By 2016, California will have the highest state minimum wage in the U.S., according to Reuters.

After being approved by Gov. Jerry Brown in late September, Assembly Bill 10 will raise California’s minimum wage to $9 per hour by July 2014, according to the bill’s text.

Seventeen months later, January 2016, the minimum wage will increase to $10 per hour, according to the bill’s text.

“The minimum wage has not kept pace with rising costs,” Brown said, according to the Los Angeles Times. “This legislation is overdue and will help families that are struggling in this harsh economy.”

Given the high cost of living within the State of California, we feel raising the minimum wage is much needed.

Ensuring that all minimum-wage workers, including many college students, see an increase in wages is vital to their overall well-being.

At $8 an hour, the average minimum-wage student worker would earn $8,320 before taxes for working 52 20-hour weeks.

At $10 an hour, the same worker would earn $10,400 working the same hours.

Clearly, the $2,080 increase would do a lot for the average minimum-wage worker.

California’s minimum wage hasn’t matched up with inflation. The last time California increased its minimum wage was on Jan. 1, 2008, according to the Department of Industrial Relations.

To match inflation, minimum wage should have been at least $8.69 per hour in 2013, according to the Bureau of Labor Statistics.

Although the majority of California lawmakers supported the minimum wage increase, there were some who expressed opposition.

“To cover the costs of this increase, employers will have to cut hours and hire fewer workers,” State Assembly leader Connie Conway (R-Tulare) told Reuters. “The Legislature should be taking steps to create more high-paying jobs, not penalizing the people who need the help the most.”

While we can’t completely predict what effect the minimum wage increase will have on the economy, we think Conway’s remarks are short-sighted.

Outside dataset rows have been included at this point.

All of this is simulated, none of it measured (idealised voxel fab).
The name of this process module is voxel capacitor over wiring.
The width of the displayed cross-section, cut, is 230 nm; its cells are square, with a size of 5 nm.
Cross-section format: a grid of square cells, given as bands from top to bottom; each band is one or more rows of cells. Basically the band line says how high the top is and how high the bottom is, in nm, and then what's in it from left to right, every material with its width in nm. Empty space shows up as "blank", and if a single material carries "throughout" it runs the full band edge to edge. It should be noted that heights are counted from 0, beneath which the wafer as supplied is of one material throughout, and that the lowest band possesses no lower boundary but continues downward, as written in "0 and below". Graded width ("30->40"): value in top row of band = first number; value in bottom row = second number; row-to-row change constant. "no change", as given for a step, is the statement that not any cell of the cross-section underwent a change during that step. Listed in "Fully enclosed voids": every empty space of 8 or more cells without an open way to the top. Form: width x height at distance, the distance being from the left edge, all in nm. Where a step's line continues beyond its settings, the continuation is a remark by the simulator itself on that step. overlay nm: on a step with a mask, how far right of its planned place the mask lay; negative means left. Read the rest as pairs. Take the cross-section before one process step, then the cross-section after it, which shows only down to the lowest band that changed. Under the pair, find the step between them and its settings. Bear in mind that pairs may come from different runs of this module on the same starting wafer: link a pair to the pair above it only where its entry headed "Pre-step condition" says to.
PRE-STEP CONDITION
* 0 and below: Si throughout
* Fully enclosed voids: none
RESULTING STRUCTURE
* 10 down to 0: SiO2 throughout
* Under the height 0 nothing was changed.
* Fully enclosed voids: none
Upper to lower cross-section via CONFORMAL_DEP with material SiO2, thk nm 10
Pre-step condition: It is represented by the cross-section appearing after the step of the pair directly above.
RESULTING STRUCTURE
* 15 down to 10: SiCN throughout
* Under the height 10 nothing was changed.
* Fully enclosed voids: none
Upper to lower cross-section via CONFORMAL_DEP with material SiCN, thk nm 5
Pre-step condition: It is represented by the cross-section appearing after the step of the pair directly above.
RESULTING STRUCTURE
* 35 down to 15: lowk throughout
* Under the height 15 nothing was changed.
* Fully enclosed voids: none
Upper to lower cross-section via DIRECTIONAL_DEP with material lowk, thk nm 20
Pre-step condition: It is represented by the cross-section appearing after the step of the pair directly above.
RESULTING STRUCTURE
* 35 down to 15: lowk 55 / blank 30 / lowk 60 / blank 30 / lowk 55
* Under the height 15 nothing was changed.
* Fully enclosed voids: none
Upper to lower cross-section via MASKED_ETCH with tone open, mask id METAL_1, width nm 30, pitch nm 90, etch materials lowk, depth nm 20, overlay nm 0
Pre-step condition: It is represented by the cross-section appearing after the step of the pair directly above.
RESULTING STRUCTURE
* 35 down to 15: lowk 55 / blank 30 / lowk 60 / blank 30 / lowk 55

Increasing the minimum wage over the next few years, rather than immediately, will give employers enough time to prepare for the increase in costs.

If the minimum wage was to jump from $8 to $10 overnight, then Conway’s argument might be more compelling.

To refuse to raise California’s minimum wage and not adjust earner’s incomes to match inflation is both short-sighted and unfair.

We look forward to the minimum wage increase and are eager to see it implemented.

After all, we could all use a few extra bucks.